Reserved Fields and Field Number Management
Manage field numbers and names with reserved declarations. Learn why field number reuse is dangerous, how to deprecate fields safely, and best practices for schema evolution.
Detailed Explanation
Safe Schema Evolution with Reserved Fields
When you remove a field from a protobuf message, you must prevent its field number and name from being reused. Reusing a field number with a different type causes data corruption when old and new code interact.
syntax = "proto3";
message UserProfile {
// Current fields
int64 id = 1;
string username = 2;
string email = 5;
string avatar_url = 8;
bool is_verified = 9;
// Fields 3, 4, 6, 7 were removed in past versions
reserved 3, 4, 6, 7;
reserved "first_name", "last_name", "phone", "address";
// Ranges are also supported
// reserved 100 to 199;
}
Why Reserved Matters
Consider this scenario without reserved:
- Version 1:
string phone = 3;— field 3 is a string containing a phone number - Version 2: Phone field removed, developer adds
int32 age = 3;— field 3 is now an integer - A message serialized by Version 1 is read by Version 2: the phone string is interpreted as an integer, causing corruption or crashes
Using reserved 3; prevents the compiler from allowing field number 3 to be reused, catching this error at compile time.
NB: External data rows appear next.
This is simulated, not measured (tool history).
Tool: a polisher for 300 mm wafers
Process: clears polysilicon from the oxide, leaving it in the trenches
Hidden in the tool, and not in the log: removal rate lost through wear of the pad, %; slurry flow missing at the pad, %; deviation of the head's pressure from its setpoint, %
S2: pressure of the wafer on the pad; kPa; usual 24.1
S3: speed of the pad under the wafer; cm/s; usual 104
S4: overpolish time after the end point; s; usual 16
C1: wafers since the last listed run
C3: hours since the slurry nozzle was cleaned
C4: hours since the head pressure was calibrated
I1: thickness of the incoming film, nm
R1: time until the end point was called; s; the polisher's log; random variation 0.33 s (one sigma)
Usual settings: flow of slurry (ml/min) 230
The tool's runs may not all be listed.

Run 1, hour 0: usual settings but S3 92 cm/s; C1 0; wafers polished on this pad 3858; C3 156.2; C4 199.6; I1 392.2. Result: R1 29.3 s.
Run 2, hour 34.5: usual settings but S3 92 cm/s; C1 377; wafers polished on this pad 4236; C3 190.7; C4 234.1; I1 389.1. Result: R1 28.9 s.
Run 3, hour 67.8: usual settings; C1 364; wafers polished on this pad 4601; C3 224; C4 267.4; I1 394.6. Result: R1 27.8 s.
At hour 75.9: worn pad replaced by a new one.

Reserved Names vs. Numbers
- Reserved numbers prevent wire-level corruption (most critical)
- Reserved names prevent JSON format conflicts and source code confusion
- Best practice: reserve both the number and name of every removed field
Field Number Ranges
Field numbers are a finite resource:
| Range | Purpose |
|---|---|
| 1-15 | Single-byte tag encoding — use for frequently accessed fields |
| 16-2047 | Two-byte tag encoding — standard fields |
| 2048-536,870,911 | Three or more bytes — rarely used |
| 19000-19999 | Reserved by the protobuf implementation — cannot use |
Deprecation Pattern
Instead of removing fields immediately, mark them as deprecated first:
message Config {
string name = 1;
string old_setting = 2 [deprecated = true];
string new_setting = 3;
}
Use Case
Evolving production protobuf schemas safely in large organizations where multiple service versions coexist, and backward/forward compatibility is essential to avoid data corruption during rolling deployments.